This would be a dick move in that he went out of his way to pay in inconvenient currency. It’s like the old stories of folks paying a debt in pennies. Or the bit from the Mary Tyler Moore show where Murray has lent Ted some money which Ted can never repay because he only carries large bills and Murray can’t make change. After days of this, Murray gets enough cash to make change … in nickles.
Back to the OP:
Every cash register I’ve ever seen (been a cashier in some capacity since 1987) has 5 places for coins. That’s pennies, nickles, dimes, quarters, and the last one for dollars and half-dollars. Only a store that gets a LOT of half dollars is going to have any problem with a few dollar coins.
Me, I use them for bus fare, as they go into the machines MUCH faster than bills in the bill acceptor.

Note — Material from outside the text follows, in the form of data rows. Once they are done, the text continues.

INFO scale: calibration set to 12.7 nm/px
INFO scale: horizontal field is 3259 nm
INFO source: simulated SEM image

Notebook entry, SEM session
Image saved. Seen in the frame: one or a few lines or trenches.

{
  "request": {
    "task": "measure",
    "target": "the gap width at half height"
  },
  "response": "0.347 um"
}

In Canada, we have one dollar coins (loonies) and two dollar coins (twonies) and I like them a lot because we are avid yard sale and flea market people. Loonies and twonies go in one pocket, quarters and dimes in the other. I hate to negotiate a lower price then haul out a bill and ask for change. When we get home, all coins go in our coin sorter for next week. For expensive purchases, I ask my wife to pay with bills.
I have recently been involved in a charity project that involved some canisters, and I got several dollar coins in them. They had John Tyler on them.
I counted out the money and wrote a check to the organization. I now have about half a spaghetti sauce jar full of change from that project. As for the dollar coins, I have a small jar hidden away that contains Susan B. Anthony, Sacajawea, and other dollar coins.
My brother has two kids who are now teenagers. When they were very young, he got a pack of $2 bills and that was their Tooth Fairy money.
I think all this nay-saying about dollar coins is silly. I think the U.S needs more coins. Bring back the half dollar, force circulation of dollar, two dollar, and five dollar coins, and just for fun, mint a few billion mill coins!
In Canada they stopped printing $1 bills when the loonie came out and $2 bills when the toonie did. They have now stopped minting pennies and people have gotten accustomed to the amounts being rounded up or down. People adapt.
And the odd cents are rounded down too. I witnessed an amusing incident at the drugstore the other day. A woman was buying some that, with tax, came to $2.17. The clerk incorrectly rounded that to $2.20. The customer gave the clerk $2.20 who duly entered it into the case registered that told her to give back a nickel change. Which she did. I don’t think either of them had any understanding of what had happened.
I do too! I hoard them. I think they are neat but its nothing different than saving change in the five gallon water bottles.
As far as pennies are concerned, I considered going to the bank for $20 or more in pennies to throw in the driveway and mix it with gravel. Some little kid will come along some day and find them. :eek::eek:
Heh. I did something similar at the first house we owned. I’d inherited my parent’s shell and fossil “collection” == it was nothing special, they’d just made a thing out of collecting all the shells they came across whenever they went to a beach their entire married life. Plus they’d spent a couple of vacations at a national (?) park where you could go prospecting for fossils, and had several dozen little rocks with impressions of leaves and seashells and some trilobites.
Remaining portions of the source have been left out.